Popular news and culture is littered with stories of failed mentorship of the next generation – trust fund kids corrupted by inherited wealth, and young heirs captive to their family legacy while their personal aspirations are ignored or suppressed. And for good reason – these stories and stereotypes frame a subset of very real risks for families as they pursue success across generations, particularly when next generation engagement and development are taken for granted. 

In this newsletter, we’ll share six career planning strategies to help key mentors throughout the system—parents, uncles, aunts, grandparents, senior business leaders, and advisors—prepare next-gens for their roles in the family enterprise

Written by  Katherine Grady, PhD
Article originally published in the magazine “Families in Business”. June 2002

Michelangelo was once asked how he was able to create the figure of David from an awkwardly shaped block of marble that other sculptors had attempted and abandoned. He is said to have replied simply, “The figure was there imprisoned in the block: I only removed the useless stone around it.”

This story, whether legend or fact, is often cited as a metaphor for the struggle to wrest a mature and authentic self out of the weight of the past – one’s own childhood; family, peer and societal pressures; even one’s cultural, political, and historical foundations.

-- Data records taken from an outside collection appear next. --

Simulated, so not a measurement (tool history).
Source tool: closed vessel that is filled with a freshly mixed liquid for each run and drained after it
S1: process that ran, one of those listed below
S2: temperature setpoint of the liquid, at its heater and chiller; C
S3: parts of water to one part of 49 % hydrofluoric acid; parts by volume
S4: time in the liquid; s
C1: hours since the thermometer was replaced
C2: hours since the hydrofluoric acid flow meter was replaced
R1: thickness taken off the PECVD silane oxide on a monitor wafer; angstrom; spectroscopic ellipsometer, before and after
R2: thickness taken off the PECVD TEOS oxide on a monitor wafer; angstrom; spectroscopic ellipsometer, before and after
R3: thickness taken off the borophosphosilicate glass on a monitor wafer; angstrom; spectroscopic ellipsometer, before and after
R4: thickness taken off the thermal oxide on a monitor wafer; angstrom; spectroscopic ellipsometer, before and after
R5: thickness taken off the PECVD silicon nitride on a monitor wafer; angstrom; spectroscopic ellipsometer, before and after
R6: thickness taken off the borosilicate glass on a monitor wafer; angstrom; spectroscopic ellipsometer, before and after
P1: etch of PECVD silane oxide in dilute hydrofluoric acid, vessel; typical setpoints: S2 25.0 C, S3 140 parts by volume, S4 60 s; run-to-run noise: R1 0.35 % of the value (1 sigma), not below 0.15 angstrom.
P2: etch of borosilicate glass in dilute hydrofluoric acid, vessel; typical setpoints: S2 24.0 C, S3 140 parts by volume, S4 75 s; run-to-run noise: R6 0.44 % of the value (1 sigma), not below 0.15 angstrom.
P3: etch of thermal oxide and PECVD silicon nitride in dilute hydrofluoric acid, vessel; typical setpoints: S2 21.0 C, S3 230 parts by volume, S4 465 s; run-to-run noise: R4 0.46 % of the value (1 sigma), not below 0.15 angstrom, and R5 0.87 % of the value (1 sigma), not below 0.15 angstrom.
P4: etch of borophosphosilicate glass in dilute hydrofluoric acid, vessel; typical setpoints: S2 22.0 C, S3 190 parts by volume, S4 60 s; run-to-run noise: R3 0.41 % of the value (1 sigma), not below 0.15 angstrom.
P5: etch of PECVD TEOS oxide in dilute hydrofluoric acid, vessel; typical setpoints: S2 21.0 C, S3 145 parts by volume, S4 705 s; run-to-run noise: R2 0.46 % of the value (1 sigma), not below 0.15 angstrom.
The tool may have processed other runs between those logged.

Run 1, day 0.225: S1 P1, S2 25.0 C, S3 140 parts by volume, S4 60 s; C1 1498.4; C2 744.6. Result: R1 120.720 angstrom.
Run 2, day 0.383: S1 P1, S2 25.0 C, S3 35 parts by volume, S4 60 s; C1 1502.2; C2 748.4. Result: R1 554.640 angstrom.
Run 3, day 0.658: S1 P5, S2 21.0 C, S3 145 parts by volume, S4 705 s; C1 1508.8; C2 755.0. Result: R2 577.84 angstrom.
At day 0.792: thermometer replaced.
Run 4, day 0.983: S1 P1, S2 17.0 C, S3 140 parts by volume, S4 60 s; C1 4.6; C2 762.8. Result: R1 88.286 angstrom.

It is every good-hearted parent’s intention to do whatever they can to help their children free the mature figure hidden within, whether raising children to meet the challenges of a complex world or preparing succession opportunities in a family enterprise.

When it comes to raising children, however, few parents have the sure vision of Michelangelo despite our best intentions. Consequently, all parents need to be clear about our own blind spots and agendas, and more attentive to the developmental needs of our kids. What follows are six ideas that can help parents and mentors track these important issues and more effectively guide the rising generation.

1. Understand career development

Very few children really know what they want to be when they grow up. Asked as a child, a young daughter might say she wants to operate the heavy equipment of the family’s construction firm or a young son wants to answer the phones for his father at work. But given the freedom to explore their fantasies, these answers will change many times as the children grow older. 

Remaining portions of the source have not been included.